We see that is_black is among the 14 features selected in the best model, in addition to other variables such as know_def (juror has prior familiarity with defendant through either personal or professional channels) and fam_accused (the juror has friends or family accused of being involved in criminal activity). This reaffirms the finding of the previous analysis that is_black is a useful feature in the logistic regression model for predicting the probability of strike.

IAI.score(ofs_grid, X_test, y_test, criterion=:auc)

The model also has strong predictive performance, with an out-of-sample AUC of 0.826.

To augment these findings, we can visualize the variable importance across all sparsity levels. The importance is normalized so the most important variable has a value of 1 at each sparsity. The variables are incrementally included from the bottom as they become selected under higher sparsity.

using Plots
plot(ofs_grid, type=:importance, size=(600, 600))

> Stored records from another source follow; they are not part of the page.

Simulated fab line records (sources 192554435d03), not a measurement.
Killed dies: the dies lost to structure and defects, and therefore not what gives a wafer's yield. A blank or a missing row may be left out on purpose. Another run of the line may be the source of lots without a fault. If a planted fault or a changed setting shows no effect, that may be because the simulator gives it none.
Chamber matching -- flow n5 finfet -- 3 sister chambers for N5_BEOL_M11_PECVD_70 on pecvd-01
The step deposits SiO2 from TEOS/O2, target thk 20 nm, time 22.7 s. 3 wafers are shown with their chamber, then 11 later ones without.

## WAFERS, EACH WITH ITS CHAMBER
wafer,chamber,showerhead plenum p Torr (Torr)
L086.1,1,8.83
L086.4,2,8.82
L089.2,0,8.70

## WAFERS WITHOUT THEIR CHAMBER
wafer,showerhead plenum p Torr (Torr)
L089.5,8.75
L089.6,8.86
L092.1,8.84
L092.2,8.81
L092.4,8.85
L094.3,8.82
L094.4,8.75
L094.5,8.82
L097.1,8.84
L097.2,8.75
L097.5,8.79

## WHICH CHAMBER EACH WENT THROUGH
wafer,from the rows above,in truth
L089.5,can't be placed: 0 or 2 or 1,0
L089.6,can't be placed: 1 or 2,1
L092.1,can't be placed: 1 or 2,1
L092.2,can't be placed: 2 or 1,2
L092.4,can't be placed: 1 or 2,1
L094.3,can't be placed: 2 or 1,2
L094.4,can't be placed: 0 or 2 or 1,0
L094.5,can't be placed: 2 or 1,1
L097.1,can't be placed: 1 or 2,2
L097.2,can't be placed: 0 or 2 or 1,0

We can see that is_black is evaluated as the most important variable for every level of sparsity, which demonstrates that it has roughly the same predictive power regardless of what other features are added. This gives evidence that it is capturing signal not present in the other variables.

To further confirm that the race of the juror being black is important in explaining the strike decision, we can build a model without the race variables and compare the performance:

ofs_grid_no_race = IAI.GridSearch(
IAI.fit_cv!(ofs_grid_no_race, select(X_train, Not([:is_black, :same_race])),
            y_train, validation_criterion=:auc)

IAI.score(ofs_grid_no_race, X_test, y_test, criterion=:auc)

We see that AUC falls by around 12% when we remove race from the model, a very strong indication that the race being black is highly explanatory to being struck, and that we cannot proxy this signal using other features in the dataset.

As a small side note, if the two models had similar performance this would not be sufficient evidence to conclude that race has no impact on the decision, as in that case other variables in the dataset may still be proxying for the race. However, in our case the large decrease in performance that we see upon removing race is strong evidence that race has unique predictive power in explaining the outcome that cannot be proxied with other variables.

Identifying Subgroups with Disparity

We have strong evidence that the race of the juror plays a strong role in predicting the probability of being struck by the State. Next, we would like to investigate if there are specific subpopulations where this effect is more or less pronounced. To do this, we will move away from linear models and use Optimal Classification Trees as a tool to identify subpopulations with statistically significant differences in strike rate based on race.

To do this, we first train an Optimal Classification Tree without the race variable:

grid = IAI.GridSearch(
        split_features=Not([:is_black, :same_race]),
IAI.fit!(grid, X_train, y_train, validation_criterion=:auc)
lnr = IAI.get_learner(grid)
IAI.set_display_label!(lnr, "Strike")
Optimal Trees Visualization

The resulting tree has identified seven subgroups of jurors that have similar probabilities of being struck by the State. Importantly, these subgroups are defined without considering the race of the juror. For example, node 2 contains jurors that have been accused of a crime in the past, who understandably have a very high strike rate of 93%.

Next, we test if there is a significant difference in strike rate between black and non-black jurors in each subgroup using Fisher's Exact Test.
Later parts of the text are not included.